This is a great example of a good jukebox musical because the story is actually cohesive. Sometimes jukebox musicals can seem like a plot being thrown together around popular songs, but in this show each song seems grounded in the world and added to the plot instead of being “a break” from the plot. One of my favorite examples of this was “Beautiful.” The song explains the dynamic between the sisters and how Pamela feels superior to Philoclea. It also introduces Mopsa’s (DeanalĂ­s Resto) relationship with Pamela and how she seems to want to be more than friends but her current relationship was less than romantic. Having all of this information come through easily in one song is great storytelling and makes room for the central conflict while still giving enough exposition for that conflict to be fully understood. I feel like a lot of people who write jukebox musicals forget that many audience members don’t want to see a concert but want to see a story that intertwines the realm of musical theater with the realm of their favorite bands. I think that this is an example of someone giving us the best of both worlds: giving us the songs from The Go-Go's we love with a story that is new (despite being based on something very old) and interesting and makes sense together.

I really love this show's humor! It was clever and ridiculous--right up my alley. One moment that really cracked me up was the sheep. They seemed so clueless and adorable and the ensemble (Emily Barnash, Caitlin Dobbins, Britain Gebhardt, Connor Giles, Kaimana Neil, Roy Samra, Tiffany T. Taylor, and Marco Tzunux) really sold it, which made it 10 times better. I loved when one sheep (Gebhardt) was getting stuck in all of these places and running into walls repeatedly while all the rest of the sheep were doing a dance routine, which just added to the underdog humor element. There were a lot of blatant, and therefore hilarious, references and innuendos. One of my favorites was the prelude to the song "Vacation," sung by Mopsa, about her vacation to the isle of Lesbos, and it was funny how no one seemed to catch on that she was a lesbian, despite her choice of vacation destination. One of the funniest scenes for me was when Pamela is composing a poem about her ideal suitor and each rhyme that she can't think of has a rhyme that implies that she is attracted to girls. It was very funny and clever and I laughed a lot at it.

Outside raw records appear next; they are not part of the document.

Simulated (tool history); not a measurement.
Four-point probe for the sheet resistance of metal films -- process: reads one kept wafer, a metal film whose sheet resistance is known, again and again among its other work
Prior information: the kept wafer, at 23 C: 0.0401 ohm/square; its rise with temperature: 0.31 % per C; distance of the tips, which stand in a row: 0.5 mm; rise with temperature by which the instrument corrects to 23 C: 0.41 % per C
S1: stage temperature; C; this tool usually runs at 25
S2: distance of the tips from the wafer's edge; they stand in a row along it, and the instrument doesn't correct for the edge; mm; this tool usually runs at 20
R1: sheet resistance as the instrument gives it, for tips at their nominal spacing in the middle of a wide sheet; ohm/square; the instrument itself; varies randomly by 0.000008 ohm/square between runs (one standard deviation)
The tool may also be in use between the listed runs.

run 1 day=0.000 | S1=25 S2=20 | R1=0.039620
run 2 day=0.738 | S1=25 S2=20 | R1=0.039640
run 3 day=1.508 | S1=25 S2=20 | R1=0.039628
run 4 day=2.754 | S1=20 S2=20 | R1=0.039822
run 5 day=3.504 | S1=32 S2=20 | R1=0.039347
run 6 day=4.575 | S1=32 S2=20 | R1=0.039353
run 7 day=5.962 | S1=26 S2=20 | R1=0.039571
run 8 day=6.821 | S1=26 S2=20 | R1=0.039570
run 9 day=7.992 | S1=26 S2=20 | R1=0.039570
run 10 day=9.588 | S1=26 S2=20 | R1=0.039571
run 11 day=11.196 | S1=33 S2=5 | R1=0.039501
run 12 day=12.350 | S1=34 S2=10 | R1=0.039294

The characters in this show were witty and original takes on characters from The Arcadia. The shepherd Musidorus (Jeremiah Alsop) was my favorite character. He was so intricate and hilarious, and the actor's voice was gorgeous. Everything about this character and this actor was just right in my opinion. He mixed adorable and awkward with being self-confident and committed. Whenever he was interacting with the oracle he was starstruck and didn't know how to behave, but I always trusted that he would be faithful to Philoclea. I liked how the relationship between Philoclea and Musidorus wasn't just a straight love story, but it showed how gender fluidities can play a role in relationships without being the most important part of them. I think gender is overrated anyway. I also really love the character of Pythio. I feel like some plays portray people who don’t conform to a certain gender as these carefree, responsibility-less people, but in this show Pythio is seen as not just "fabulous," fearless, and motivating but as a person with a family and a job and a real life. They are also not just a tragic story of someone who is discriminated against. Sure, they are an oracle, but they have a more complicated backstory than just a token. The role was performed beautifully with great personality and technique. I think this show does a great job of taking characters that have been flattened and re-humanizing them. In this play we see people who are completely comfortable with their sexuality, people who are figuring out their sexuality, and people returning to an old love with a new sexuality and identity. Having such a range of queer characters helps avoid stigmas and stereotypes about the LGBTQ+ community.

People who would like this show are people who like queer representation in the foreground, joyful communal musicals, and fabulous dancing sheep. I think this is a very cohesive, funny, and electric show. I really loved it.